Wednesday, April 6, 2016

"Be who you are. You are not everyone's cup of tea and that is OK."


"Be who you are. You are not everyone's cup of tea and that is OK."


For real????  That sentence. That one up there in bold. The one I retyped.  ^^^^ That is one of the hardest things to accept if you suffer from Anxiety.  Saying that it is okay for people to not like you, what is that all about??  I mean, obviously someone not liking you is bad. Isn't it? Anxiety paints my world in vibrant blacks and whites. Liked = white = good.  Not liked = black = bad. 

I don't even know if it is possible for me to learn that ^^^ especially because I don't know if I am my own cup of tea. One of the things I do know about myself is that I am completely self-aware of all of my flaws. Anxiety told me. Anxiety has a list and because Anxiety is a squatter in my brain, I have the list. It's pinned on the wall of my cerebral cortex or something, like a poster from my favorite band on my tween bedroom wall. 

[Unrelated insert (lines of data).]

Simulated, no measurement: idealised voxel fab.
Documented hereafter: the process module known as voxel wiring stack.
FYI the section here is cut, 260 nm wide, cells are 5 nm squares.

Anxiety tells me that my flaws are greater than my gifts. Even more clever than that, Anxiety tells me how my gifts can be considered flaws.  Anxiety is a master mind of turning a positive into a negative.  Oh how I wish I could use my mental powers for good instead of evil.  Baby steps.

Let's rephrase:

Be who you are.  Become your own cup of tea, then you will be OK.